% Generated by roxygen2: do not edit by hand
% Please edit documentation in R/hybridRepairFilter.R
\name{hybridRepairFilter}
\alias{hybridRepairFilter}
\alias{hybridRepairFilter.default}
\alias{hybridRepairFilter.formula}
\title{Hybrid Repair-Remove Filter}
\usage{
\method{hybridRepairFilter}{formula}(formula, data, ...)
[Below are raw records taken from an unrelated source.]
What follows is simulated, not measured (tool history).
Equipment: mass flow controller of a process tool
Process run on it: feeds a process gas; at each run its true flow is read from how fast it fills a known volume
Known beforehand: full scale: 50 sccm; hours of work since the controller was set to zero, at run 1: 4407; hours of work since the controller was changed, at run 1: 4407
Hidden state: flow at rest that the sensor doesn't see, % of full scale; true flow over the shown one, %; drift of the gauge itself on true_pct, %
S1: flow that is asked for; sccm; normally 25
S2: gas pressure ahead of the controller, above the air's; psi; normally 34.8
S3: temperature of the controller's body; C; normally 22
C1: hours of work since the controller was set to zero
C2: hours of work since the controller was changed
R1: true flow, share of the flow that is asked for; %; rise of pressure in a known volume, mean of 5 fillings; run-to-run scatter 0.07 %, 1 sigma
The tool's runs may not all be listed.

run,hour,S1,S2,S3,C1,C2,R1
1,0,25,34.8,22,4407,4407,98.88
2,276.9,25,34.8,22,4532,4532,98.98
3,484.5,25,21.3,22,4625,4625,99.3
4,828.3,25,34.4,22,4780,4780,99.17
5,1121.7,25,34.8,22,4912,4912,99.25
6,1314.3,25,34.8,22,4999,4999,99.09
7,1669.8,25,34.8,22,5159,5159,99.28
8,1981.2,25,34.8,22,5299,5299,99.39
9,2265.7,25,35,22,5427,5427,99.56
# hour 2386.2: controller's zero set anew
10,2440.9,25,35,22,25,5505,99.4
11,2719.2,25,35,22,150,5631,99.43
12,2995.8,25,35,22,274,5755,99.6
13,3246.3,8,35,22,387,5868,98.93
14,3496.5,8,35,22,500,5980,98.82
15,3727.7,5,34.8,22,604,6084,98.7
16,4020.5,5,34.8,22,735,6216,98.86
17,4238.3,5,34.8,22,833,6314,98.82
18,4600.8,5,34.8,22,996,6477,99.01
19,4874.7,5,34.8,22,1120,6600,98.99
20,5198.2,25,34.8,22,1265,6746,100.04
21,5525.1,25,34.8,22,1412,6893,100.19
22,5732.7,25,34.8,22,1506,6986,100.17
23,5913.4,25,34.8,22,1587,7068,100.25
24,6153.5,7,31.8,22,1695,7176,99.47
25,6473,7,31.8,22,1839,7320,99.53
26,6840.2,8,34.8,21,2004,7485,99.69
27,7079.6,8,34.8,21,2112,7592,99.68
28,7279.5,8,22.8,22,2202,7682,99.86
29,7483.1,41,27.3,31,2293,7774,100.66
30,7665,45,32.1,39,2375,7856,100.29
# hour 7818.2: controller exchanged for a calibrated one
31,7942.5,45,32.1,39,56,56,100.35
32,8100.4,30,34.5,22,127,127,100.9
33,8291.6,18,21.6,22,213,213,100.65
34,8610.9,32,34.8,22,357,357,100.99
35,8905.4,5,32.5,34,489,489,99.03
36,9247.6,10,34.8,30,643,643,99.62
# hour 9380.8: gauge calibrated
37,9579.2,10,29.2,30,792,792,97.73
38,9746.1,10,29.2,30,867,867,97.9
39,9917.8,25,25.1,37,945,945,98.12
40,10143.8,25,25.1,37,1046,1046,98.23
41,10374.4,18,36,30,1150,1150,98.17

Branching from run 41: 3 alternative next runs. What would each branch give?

\method{hybridRepairFilter}{default}(x, consensus = FALSE,
  noiseAction = "remove", classColumn = ncol(x), ...)
}
\arguments{
\item{formula}{A formula describing the classification variable and the attributes to be used.}

\item{data, x}{Data frame containing the tranining dataset to be processed.}

\item{...}{Optional parameters to be passed to other methods.}

\item{consensus}{If set to \code{TRUE}, consensus voting scheme is applied to identify noisy instances. Otherwise (default),
majority approach is used.}

\item{noiseAction}{Character which can be set to "remove", "repair" or "hybrid". The filter accordingly decides
what to do with the identified noise (see Details).}

\item{classColumn}{Positive integer indicating the column which contains the (factor of) classes.
By default, the last column is considered.}
}
\value{
An object of class \code{filter}, which is a list with seven components:
\itemize{
   \item \code{cleanData} is a data frame containing the filtered dataset.
   \item \code{remIdx} is a vector of integers indicating the indexes for
   removed instances (i.e. their row number with respect to the original data frame).
   \item \code{repIdx} is a vector of integers indicating the indexes for
   repaired/relabelled instances (i.e. their row number with respect to the original data frame).
   \item \code{repLab} is a factor containing the new labels for repaired instances.
   \item \code{parameters} is a list containing the argument values.
   \item \code{call} contains the original call to the filter.
   \item \code{extraInf} is a character that includes additional interesting
   information not covered by previous items.
}
}
\description{
Ensemble-based filter for removing or repairing label noise from a dataset as a
preprocessing step of classification. For more information, see 'Details' and
'References' sections.
}
\details{
As presented in (Miranda et al., 2009), \code{hybridRepairFilter} builds on the dataset an ensemble of four
classifiers: SVM, Neural Network, CART, KNN (combining k=1,3,5). According to their predictions and
majority or consensus voting schemes, a
subset of instances are labeled as noise. These are removed if \code{noiseAction} equals "remove", their class
is changed into the most voted among the ensemble if \code{noiseAction} equals "repair", and when the latter
is set to "hybrid", the vote of KNN decides whether remove or repair.

All this procedure is repeated while the accuracy (over the original dataset) of the ensemble
trained with the processed dataset increases.
}
\examples{
# Next example is not run in order to save time
\dontrun{
data(iris)
out <- hybridRepairFilter(iris, noiseAction = "hybrid")
summary(out, explicit = TRUE)
}
}
\references{
Miranda A. L., Garcia L. P. F., Carvalho A. C., Lorena A. C. (2009): Use of
classification algorithms in noise detection and elimination. In \emph{Hybrid Artificial
Intelligence Systems} (pp. 417-424). Springer Berlin Heidelberg.
}